I'd even smell their feet. Really, I would.
What we want: Trick-or-treaters. Bring 'em on! Cute little kids in bunny outfits and witch's hats and painted cardboard boxes. Big kids dressed up like vampires or Britney Spears (do they still listen to Britney? I'm a few years behind). It doesn't matter what they wear, just as long as they are there.
What we start with: Candy. Lots of candy. A whole big bowl of candy, plus a bunch of Pixie Stix I bought on a whim, trying to be original amid the sea of Hershey's miniatures out there.
What we fear: Running out of candy and having to give out year-old Chanukah gelt, or little bags of cashews. Or else raid Mermaid Girl's candy stash, and you can just imagine what the consequences of that would be.
What we get:
Mermaid Girl and her three pals: one fairy, one Snow White, one Dorothy of the Wizard of Oz, and one "Sleeping Beauty fairy" with wings and tiara (guess which one was ours?), topping off their matching plastic pumpkins after an afternoon hitting up the local merchants at the neighborhood downtown trick-or-treat event.

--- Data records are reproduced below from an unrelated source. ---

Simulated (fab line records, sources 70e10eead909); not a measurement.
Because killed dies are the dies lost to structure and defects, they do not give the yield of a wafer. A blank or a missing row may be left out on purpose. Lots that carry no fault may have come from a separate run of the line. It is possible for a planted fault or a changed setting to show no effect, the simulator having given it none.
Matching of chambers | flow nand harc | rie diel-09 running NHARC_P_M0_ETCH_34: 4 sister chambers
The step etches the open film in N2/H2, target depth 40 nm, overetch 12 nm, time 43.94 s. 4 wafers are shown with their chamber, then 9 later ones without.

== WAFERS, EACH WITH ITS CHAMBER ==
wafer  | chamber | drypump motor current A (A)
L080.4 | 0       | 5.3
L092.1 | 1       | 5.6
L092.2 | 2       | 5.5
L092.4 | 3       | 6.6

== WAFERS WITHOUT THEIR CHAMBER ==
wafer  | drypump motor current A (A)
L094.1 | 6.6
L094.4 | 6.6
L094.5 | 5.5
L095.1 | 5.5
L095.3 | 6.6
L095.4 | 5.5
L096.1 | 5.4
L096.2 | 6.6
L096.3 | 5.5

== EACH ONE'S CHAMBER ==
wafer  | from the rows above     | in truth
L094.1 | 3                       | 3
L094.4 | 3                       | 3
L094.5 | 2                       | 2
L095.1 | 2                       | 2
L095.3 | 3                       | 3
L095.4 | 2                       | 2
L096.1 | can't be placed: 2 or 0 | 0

Our next-door neighbors and their 6-month-old baby, who is dressed as a pumpkin and has the cheeks of one, too. Mermaid Girl and RW are trick-or-treating around the corner and miss this big event. I give the parents candy and tell them to enjoy the last year they'll be able to eat it themselves.
Three teenagers, dressed as a princess, soldier, and scary monster (with scary mask), respectively. Mermaid Girl is home by then; she opens the door and prepares to hand out candy, but is paralyzed by the scary mask. I urge the teenagers to take some themselves out of the bowl Mermaid Girl is rigidly holding in front of her. They exclaim over the Pixie Sticks, tell Mermaid Girl she's cute, and leave.
The 9-year-old from down the street (vampire) and a friend of hers (something in big Afro wig, not sure who or what). Mermaid Girl holds out the bowl again, speechless, probably terrified by bloody vampire makeup. Vampire and Afro Kid daintily pick one piece each, despite our urgings to take more.
Mermaid Girl is finished with her dinner of Halloween candy (a family tradition from my childhood; my mom swears that our dentist recommended it as a way to finish off the candy faster) and is deep in bedtime-stalling mode. RW is comatose from a weekend spent getting out the vote, and also from all the chocolate she's sampled.
I go out to the porch to admire our lighted Jack-o-lanterns in the dark, and hear voices! Festive, cheerful, young voices! I run inside and sound the joyous alarm. "Trick-or-treaters!" I cry. "They're coming! I heard them!" We man our posts and wait. I peek out the window, just in time to see them walk right past our house and down the street.
Without even thinking, I'm out the door and on the porch again. "Hey!" I yell down the street. "What's wrong with our house? We've got candy! Good candy! Hey, come back!"
There's no reply.
What we have now: A bowl three-fourths full of candy. A table littered with candy wrappers. About seventeen thousand Pixie Stix. And the unsettling, curmudgeonly sense that Halloween just isn't what it used to be.
Or maybe we should just move to Jo's neighborhood. Yikes!